I spent seven years living in an apartment. I so enjoyed hearing the neighbors having sex, the thumping music they played, the smell of their cigarette smoke inside my apartment with all my windows closed, the random intrusions by management to repair something unrelated to my apartment, the random rent increases. Add this to the fact that I had no space for a work shop to make anything, and paying the equivalent of a mortgage with no equivalent home equity.
Some people love apartment life, but it definitely was not for me.
I truly am sorry to hear that. But the unfortunately all to common practice of shitty land lords building shitty buildings for quick money should (hopefully) not be what we are aiming for in the future. Landlords were able to get away with far too much for far too long because everyone wasn't connected and able to video everything. Hopefully, again, it changes now
I don't have any of the problems mentioned by the first commenter and I live in a relatively cheap apartment. I don't even hear the people in the other room in my own apartment if I have doors and windows closed. That's better than some houses I've been to and lived in.

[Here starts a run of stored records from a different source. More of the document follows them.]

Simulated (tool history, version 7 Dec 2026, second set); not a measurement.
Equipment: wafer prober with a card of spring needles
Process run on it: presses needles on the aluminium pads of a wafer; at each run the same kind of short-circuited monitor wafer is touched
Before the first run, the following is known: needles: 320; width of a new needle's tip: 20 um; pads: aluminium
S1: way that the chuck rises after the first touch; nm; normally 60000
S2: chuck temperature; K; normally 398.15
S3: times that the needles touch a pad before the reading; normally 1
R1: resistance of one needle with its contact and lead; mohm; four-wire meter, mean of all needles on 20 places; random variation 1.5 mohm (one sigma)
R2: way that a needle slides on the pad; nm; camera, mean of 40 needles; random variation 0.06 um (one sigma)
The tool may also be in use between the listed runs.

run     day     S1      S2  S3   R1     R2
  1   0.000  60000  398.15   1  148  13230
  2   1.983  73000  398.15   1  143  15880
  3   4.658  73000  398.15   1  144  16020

How old is your building? Is it "stick-built" (wood frame construction) or something else? Are the walls plaster or drywall? Older construction tends to have quieter walls (but louder floors, in my experience).
the problem seems to be when people take "apartment life isn't for me" and then go to the conclusion of "they shouldn't build apartments for anybody"
you don't have to live in one. just let people build them. only allowing single family homes doesn't make single family homes more accessible for anybody, it just makes land more scarce and housing less affordable all around.
Condos don't have random rent increases, but if there is a capital repair to be done to the building, and the Condo Association doesn't have a sufficient reserve of condo owner dues to cover the cost, you better believe there's going to be a sizeable special assessment you'll have to pay as your share of the expense.
Yes, it does. As an attorney with experience in the matter, though, the scale of the expense can be outrageous if the COA wasn't properly funding a reserve account, far greater than typical home surprise expenses. Worse yet if you have a few units in the condo that are bank-owned in a state that basically gives banks a free pass from dues on foreclosed/REO condo properties (Florida, looking at you).
best thing to ever happen when I was a horny preteen. Neighbors moved in and boned EVERY night and that girl was LOUD as fuck. And holy shit was she cumming apparently lol
My mom was soooo mad. And she couldn't do anything about it cause the neighbors refused to acknowledge her!
Some of the points are unrelated like yeah you got higher rent but that is if you rent, nothing to do with being apartment or not. The same with the mortgage comment, you can buy apartments you know.
Then clearly those apartments were shit, on mine I usually don't hear anything of the other neighbors except if I am next to the wall connecting to them and they really make super noise or in the bathroom due the vents.
And the smoke thing yeah... That also points to shitty insulation and air can get in.
The workshops thing yeah I get it. Technically you could setup something, of course small, if you have a spare room but based on the noise things you said probably not a good idea you might have gotten noise complaints.